Saturday, 12 January 2013

Nations Cup: How far can the Eagles fly?

Nigeria's players listen to their national anthem before the Nigeria vs Cape Verde friendly football match in preparation for the CAN 2013 tournament at Algarve Stadium in Faro on January 9, 2013 . AFP PHOTO / FRANCISCO LEONG
Exactly seven days from today, the 19th edition of the Africa Nations Cup will kick off in South Africa but action for the Super Eagles under the tutelage of Stephen Okechukwu Keshi will actually begin two days later when they confront fellow West Africans, Burkina Faso in their first game.
Last year when the competition was co-hosted by Equatorial Guinea and Gabon, Nigeria was conspicuously  absent after Eagles’ immediate past coach, debonair Samson Siasia bungled the country’s chances right on the turf of the Abuja National Stadium when a more determined Syli National of Guinea picked a deserving 2-2 to grab the  lone ticket from their group.

That disappointment caused Nigerian football fans to turn their backs on the Eagles and rightly or wrongly, vented their anger on the country’s football governing body, the Nigeria Football Federation, NFF.
From 2008 in Ghana to 2010 in both Angola for the Nations Cup and South Africa for the World Cup, the Eagles were tutored by four coaches, Berti Vogts, Shaibu Amodu, Lars Lagerback and Siasia, a mix of  foreign and local players. Therefore when Siasia failed, the cry was for an indigenous coach and the lot fell on Keshi who had handled both Togo and Mali after his stint with Amodu in 2002.

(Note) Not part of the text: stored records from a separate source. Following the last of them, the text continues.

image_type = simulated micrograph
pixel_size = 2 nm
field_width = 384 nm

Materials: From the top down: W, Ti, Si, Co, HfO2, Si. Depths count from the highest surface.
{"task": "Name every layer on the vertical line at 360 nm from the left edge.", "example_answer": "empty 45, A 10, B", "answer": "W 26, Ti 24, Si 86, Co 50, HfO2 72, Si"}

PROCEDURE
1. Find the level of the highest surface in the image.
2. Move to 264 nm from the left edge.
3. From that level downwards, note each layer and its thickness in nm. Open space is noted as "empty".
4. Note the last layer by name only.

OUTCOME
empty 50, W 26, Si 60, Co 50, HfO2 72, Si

He began by going back to the basics, like his former coach, Clemens Westerhof did while he was in the saddle between late 1989 and mid 1994, recruiting deserving home-based players from the local league for a rebuilding  process.
Even though Nigerians saw what he did with little Togo which he qualified for their first and only World Cup in 2006 in Germany, they were not quick to nurse any hope of he reviving the fortunes of the Eagles whom they booed each time they played on home soil.
That feeling gradually gave way to optimism when the so-called home boys spiced with a handful foreign-based players held their own even before big football Nations. The drubbing a Lionel Messi-inspired Argentina  handed the Eagles last year didn’t change their feeling much as the Eagles’ earlier 4-1 drubbing of the same team in Abuja, though without Messi, was a enough to massage the ego of the fans.
With Keshi in-charge, the Eagles did not struggle too much to qualify for the Nations Cup but Nigerians were not too optimistic they could pull any surprise in South Africa, their grouping with Zambia, Burkina Faso and Ethiopia notwithstanding.
However, following the 3-1 win over Venezuela and the pulsating 1-1  against a star-studded Catalonian side parading a bunch of Barcelona FC and Spain’s  World Cup winning players, the same fans were beginning to dream that the Eagles will not only qualify from their group but come  tops ahead Zambia and Burkina Faso until last Wednesday’s drab 0-0 draw with giant-killing Cape Verde made them have a rethink.
However, it is the belief of every Nigerian football follower that if the team could get the maximum points against Burkina Faso, a team that have not really given them a scare in the past, in their first match on January 21, it could boost their morale against Zambia when they meet on January 25 for an outright  win or draw at the worst to make qualification for the quarter final brighter.